Forum Replies Created

Viewing 5 posts - 1 through 5 (of 5 total)
  • Author
    Posts
  • bhurt
    Participant
    Post count: 5
    in reply to: Specification #1127

    I think this is the wrong venue in which to bring this up, but it’s the most correct venue I can think of. In other venues, you’ve asked what instructions could you add to low-end Mills that would make writing a software floating point library easy(-ier). I figured I’d chime in with my thoughts on the matter, for what they’re worth.

    The biggest problem, and the most error prone aspect, of writing a software floating point library, is unpacking and repacking the floating point numbers themselves, and dealing with the edge cases (denormalized numbers, infinities, NaNs). Unpacking a floating point number into it’s components is a longish series of shifts, ands, and adds. The idea is to just have two instructions. One instruction takes a floating point number and unpacks it, producing the mantissa, exponent, and type (is it a NaN, Infinity, etc.?). As a side note, the belt is really nice for designing instructions. 🙂 The other instruction takes a mantissa, exponent, and type and reconstitutes the original floating point number.

    Note that these instructions are useful in other circumstances, not just in software fp libraries, but in functions lke frexp and ldexp and isNaN. These would actually be useful instructions to have even on a Mill Platinum architecture, aimed at super computers and given boatloads of floating point units. Their utility in writing a software FP library should be obvious.
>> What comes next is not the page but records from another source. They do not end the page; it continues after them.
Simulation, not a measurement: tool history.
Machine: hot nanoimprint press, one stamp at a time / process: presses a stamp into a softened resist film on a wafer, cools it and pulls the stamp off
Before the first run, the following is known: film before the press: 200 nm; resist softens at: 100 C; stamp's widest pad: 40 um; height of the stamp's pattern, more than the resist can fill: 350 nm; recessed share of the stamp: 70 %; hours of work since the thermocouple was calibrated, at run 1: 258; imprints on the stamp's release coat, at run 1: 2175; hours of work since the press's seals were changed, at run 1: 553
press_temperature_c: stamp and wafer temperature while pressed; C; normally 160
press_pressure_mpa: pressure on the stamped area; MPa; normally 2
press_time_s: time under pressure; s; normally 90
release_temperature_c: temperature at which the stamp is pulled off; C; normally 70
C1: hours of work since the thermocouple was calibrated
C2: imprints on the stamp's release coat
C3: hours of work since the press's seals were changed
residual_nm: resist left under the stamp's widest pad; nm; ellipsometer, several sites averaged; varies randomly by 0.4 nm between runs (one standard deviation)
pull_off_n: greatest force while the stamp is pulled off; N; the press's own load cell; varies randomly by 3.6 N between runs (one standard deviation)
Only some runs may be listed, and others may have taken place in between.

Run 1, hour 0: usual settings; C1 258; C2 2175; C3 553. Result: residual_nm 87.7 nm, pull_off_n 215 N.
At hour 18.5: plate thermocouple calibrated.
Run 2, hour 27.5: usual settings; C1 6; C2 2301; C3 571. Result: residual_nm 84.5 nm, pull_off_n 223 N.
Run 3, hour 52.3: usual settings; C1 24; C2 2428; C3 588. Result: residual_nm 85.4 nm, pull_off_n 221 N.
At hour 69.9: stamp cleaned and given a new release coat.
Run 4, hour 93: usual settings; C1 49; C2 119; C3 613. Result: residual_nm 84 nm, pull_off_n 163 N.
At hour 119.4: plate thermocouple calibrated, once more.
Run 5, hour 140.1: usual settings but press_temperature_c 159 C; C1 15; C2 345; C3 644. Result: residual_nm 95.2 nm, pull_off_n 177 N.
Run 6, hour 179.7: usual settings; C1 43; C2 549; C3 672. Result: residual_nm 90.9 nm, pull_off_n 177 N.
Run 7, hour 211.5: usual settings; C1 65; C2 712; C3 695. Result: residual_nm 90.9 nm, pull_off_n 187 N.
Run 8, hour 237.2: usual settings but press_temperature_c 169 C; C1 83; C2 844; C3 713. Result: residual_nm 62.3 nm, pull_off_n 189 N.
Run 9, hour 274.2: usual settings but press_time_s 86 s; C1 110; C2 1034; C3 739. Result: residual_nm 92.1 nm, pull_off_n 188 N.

    Two variants might warrant consideration. One is that instead of a single type value, drop multiple flags on the belt- isNaN, isInfinity, etc. The advantage of this is that in a single instruction you could unpack a floating point number and multiway branch on the edge cases to special handling code (“Oh, it’s a NaN- in that case, jump here.”). Another would be instead of the mantissa as a single value, split it up into two values. If you don’t have a 64 bit x 64 bit -> 128 bit multiply (likely on a low-end Mill), this makes it easier to do the obvious four 32×32->64 bit multiplies. The problem with both of these variants is that they drop a lot more values on the belt- if you only have 8 belt positions, having a single operation drop 6 or more values on the belt can be a problem.

    Hope this helps.

  • bhurt
    Participant
    Post count: 5
    in reply to: Metadata #557

    I’d like to request you guys add an operation (if you haven’t already).
    I want to explain the operation, and then explain why I think it’d be
    useful. The operation is smear-sum. It takes a vector of small (8-bit,
    maybe 16-bit) integers an produces a running sum, and in addition
    produces a second value which is the final sum. So, if given the vector
    [ 1, 3, 10, 7, 4, 0, 2, 9 ] it produces the vector [ 1, 4, 14, 21, 25,
    25, 27, 36 ] and the value 36. An alternative would smear-sumx, which
    produces the sum excluding the current value, so the vector [ 1, 3, 10,
    7, 4, 0, 2, 9 ] would return the vector [ 0, 1, 4, 14, 21, 25, 25, 27 ]
    and the value 36. NaRs and Nones are propagated, but count as 0 for the
    purposes of the sum, so the vector [ 1, 3, 10, NaR, None, 0, 2, 9 ]
    returns the vector [ 1, 4, 14, NaR, None, 14, 16, 25 ] and the value 25.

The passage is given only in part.